It’s no news that the university is in crisis. Foreign-language departments have perhaps been the most affected, but few humanities programs have gone unscathed. English departments form the subject of two new attempts to provide a backstory to our present disorder: Outside Literary Studies: Black Criticism and the University by Andy Hines and Professing Criticism: Essays on the Organization of Literary Studies by John Guillory. Both depict literary study within universities as something strange and recent. And both situate the university in longer stories of racial capitalism and class distinction. Taken together, they provide a sobering analysis of the limited political potential of today’s English departments.
At the same time, amid this morass of dysfunction, both books soothe themselves with the fact that the university has no monopoly on reading. Students are never confined to the official syllabus. Some part of literature and literary study has always been eccentric to the university curriculum, and accounts of the “outside” of university-based practices, like the one Hines finds in a Black radical tradition that emphasized literature’s political potentials, could proliferate in many directions. Disciplinary outsides and eccentricities have tended to negatively inform professional literature scholars’ assertions that study of “their” objects requires specialist training in unique methods, or that university-based study of literature is the most inherently humanizing or importantly political reading practice. Guillory and Hines flip the script. By treating the professional literary academic as only one kind of reader, they suggest that attention to the varieties of reading practice ongoing outside the university may be an optimism appropriate to our contemporary moment.
Both books part ways with what Abigail Boggs and Nick Mitchell describe as a liberal “crisis consensus” that envisions universities as inherently progressive institutions that need only be saved from the recent ravages of neoliberal privatization.1 Hines depicts the English department as having been an “institutionalized cultural space governed by whiteness and anticommunism.” In his telling, the postwar establishment of the new criticism, which foregrounded close reading of the text as a self-contained aesthetic object, helped ground the emerging postwar hegemony of US liberal capitalism, which imagined itself as an apolitical unity-amid-diversity in opposition to mandated Soviet conformity. None of this could have happened without demonizing left and communist Black intellectuals who treated culture as an engine of revolutionary transformation.
In turn, Guillory’s historical breadth—encompassing the rise and fall of rhetoric, belle lettres, philology, and more—supplements some of Hines’s archival work on the late 1940s and 1950s. Guillory understands the new criticism as just one piece of a massive sociological and methodological shift that made the literary object a “verbal work of art” and, built around it, the English department as a site of disciplinary expertise. By subordinating documentary or political aspects of the text to “an aesthetic ontology,” English professors granted themselves jurisdiction over literary inquiry, and thus a role within the university in servicing the expanding professional-managerial class.

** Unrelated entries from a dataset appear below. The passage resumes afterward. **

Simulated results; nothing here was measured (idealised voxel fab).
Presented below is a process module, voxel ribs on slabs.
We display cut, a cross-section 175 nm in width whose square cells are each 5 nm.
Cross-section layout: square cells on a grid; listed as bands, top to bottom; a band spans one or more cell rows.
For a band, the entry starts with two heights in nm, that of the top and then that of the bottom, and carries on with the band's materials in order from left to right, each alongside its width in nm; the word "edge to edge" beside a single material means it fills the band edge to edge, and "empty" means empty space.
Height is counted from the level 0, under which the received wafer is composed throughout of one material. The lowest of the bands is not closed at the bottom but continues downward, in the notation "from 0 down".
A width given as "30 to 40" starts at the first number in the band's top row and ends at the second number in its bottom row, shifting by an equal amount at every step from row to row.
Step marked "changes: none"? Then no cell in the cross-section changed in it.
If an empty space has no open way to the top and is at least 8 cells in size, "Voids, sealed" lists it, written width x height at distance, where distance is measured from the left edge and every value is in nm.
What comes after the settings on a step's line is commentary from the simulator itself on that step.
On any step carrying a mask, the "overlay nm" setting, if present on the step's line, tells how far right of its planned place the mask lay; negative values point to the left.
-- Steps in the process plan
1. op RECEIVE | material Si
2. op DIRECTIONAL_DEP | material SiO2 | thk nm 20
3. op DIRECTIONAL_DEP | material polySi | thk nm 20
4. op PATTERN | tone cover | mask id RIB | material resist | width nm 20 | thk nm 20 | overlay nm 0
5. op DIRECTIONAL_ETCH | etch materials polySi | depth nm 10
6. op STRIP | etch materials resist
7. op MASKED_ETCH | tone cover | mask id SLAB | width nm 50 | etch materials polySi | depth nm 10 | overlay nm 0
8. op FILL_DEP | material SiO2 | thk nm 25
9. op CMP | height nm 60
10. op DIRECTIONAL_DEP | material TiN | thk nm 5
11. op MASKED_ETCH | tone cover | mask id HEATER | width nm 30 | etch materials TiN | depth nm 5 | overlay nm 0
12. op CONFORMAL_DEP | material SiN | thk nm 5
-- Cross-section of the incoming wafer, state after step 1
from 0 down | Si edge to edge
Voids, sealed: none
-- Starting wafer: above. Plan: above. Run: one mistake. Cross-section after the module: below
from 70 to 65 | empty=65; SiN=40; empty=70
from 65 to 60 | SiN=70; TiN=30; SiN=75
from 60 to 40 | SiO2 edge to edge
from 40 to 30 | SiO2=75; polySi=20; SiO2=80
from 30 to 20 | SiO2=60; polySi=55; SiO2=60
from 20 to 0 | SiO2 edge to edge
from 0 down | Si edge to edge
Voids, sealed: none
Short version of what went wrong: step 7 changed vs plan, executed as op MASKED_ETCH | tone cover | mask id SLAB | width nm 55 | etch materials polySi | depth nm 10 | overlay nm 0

In Hines’s account, the new criticism enabled the racialized exploitation and exclusion of some people to secure the freedom of others within the “state-academic apparatus.” “Black writers, Black leftists, and communist affiliates who sought to build institutions around the critical study of Black literature,” among them Langston Hughes, Gwendolyn Brooks, and Melvin B. Tolson, fought the new criticism’s consolidation with US institutions, seeking instead an interracial coalition that would challenge American capitalism and “the ills of racial liberalism.” Their radical vision of future possibility was undermined by a “racist interpretation complex” that made “the imagining of such efforts, and the efforts themselves, appear improbable.” The causal claim is important here: it is the racist interpretation complex, backed by and embodied within the new criticism, that undermined the work of those committed to using the study of literature and culture in service of radical social transformation.
Hines’s interest lies in the political and economic circumstances that have shaped methodologies for literary study. His is a form of attention that has itself been denigrated by the new critical formalisms that interest him, which would insist that one “focus on the text” or “look at the literature itself.” You may object that these kinds of new critical approaches in their purest expression are not especially resonant anymore in the contemporary English department. You may even say that approaches indicting new critical work as apolitical formalism—a tradition of critique to which Hines adds—have been more characteristic of the discipline since the late 1960s.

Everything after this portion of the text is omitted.